These resources correspond to the released model weights, structured JSONL data, and speech-side training assets used in the VoxMind pipeline.


πŸš€ Installation

Before running the demos or training scripts, prepare your environment first.

Step 1: Create environment

conda create -n voxmind python=3.10 -y
conda activate voxmind

Step 2: Install dependencies

pip install -r requirements.txt

If some runtime components or local model wrappers have extra dependencies in your environment, install them separately as needed.

Step 3: Prepare local model files

Both demos rely on a local VoxMind model directory. Please update the model path in the scripts according to your own machine.


🎯 Inference

VoxMind currently provides two main demo scripts.
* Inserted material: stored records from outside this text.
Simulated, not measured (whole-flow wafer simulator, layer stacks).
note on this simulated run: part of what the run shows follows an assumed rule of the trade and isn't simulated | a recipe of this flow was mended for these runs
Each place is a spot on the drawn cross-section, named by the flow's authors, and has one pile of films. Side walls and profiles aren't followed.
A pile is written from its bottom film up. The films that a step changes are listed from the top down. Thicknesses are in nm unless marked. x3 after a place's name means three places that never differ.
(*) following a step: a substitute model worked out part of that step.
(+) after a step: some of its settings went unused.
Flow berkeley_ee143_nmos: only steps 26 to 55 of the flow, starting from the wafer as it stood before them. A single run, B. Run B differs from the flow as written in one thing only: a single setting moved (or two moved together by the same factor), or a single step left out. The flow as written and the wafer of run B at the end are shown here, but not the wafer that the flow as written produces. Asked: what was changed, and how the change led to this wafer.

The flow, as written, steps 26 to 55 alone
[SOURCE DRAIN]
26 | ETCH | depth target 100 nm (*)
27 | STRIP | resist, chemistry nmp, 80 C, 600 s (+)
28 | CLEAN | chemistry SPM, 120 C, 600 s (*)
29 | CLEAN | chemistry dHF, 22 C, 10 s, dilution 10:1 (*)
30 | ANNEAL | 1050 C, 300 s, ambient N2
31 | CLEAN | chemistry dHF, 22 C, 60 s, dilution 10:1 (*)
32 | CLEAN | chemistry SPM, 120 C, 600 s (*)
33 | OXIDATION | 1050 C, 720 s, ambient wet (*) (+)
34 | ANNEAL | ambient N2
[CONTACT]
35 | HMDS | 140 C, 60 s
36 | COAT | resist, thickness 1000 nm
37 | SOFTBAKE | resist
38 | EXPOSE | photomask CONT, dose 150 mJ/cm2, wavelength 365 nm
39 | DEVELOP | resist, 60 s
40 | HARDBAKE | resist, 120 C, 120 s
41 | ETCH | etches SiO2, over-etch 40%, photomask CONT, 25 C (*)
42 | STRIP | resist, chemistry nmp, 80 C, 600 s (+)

Part 1: Fixed-tool agent reasoning

agent_demo.py demonstrates a standard fixed-tool workflow for speech / text reasoning agents.

Covered scenarios

  • single tool call
  • multi-tool decomposition in one request
  • repeated use of the same tool with different arguments
  • request outside the current toolset
  • missing-tool suggestion followed by second-round reasoning

Built-in mock tools

The demo contains several local mock tools, including:

  • Get Weather
  • Search Flights
  • Search Hotels
  • searchTools

Among them, searchTools is used to simulate the case where the current tool inventory is insufficient and the model needs a missing capability to continue.

Run

python agent_demo.py

Part 2: Dynamic tool retrieval

dynamic_tool_agent_demo.py demonstrates a more realistic dynamic tool-management pipeline.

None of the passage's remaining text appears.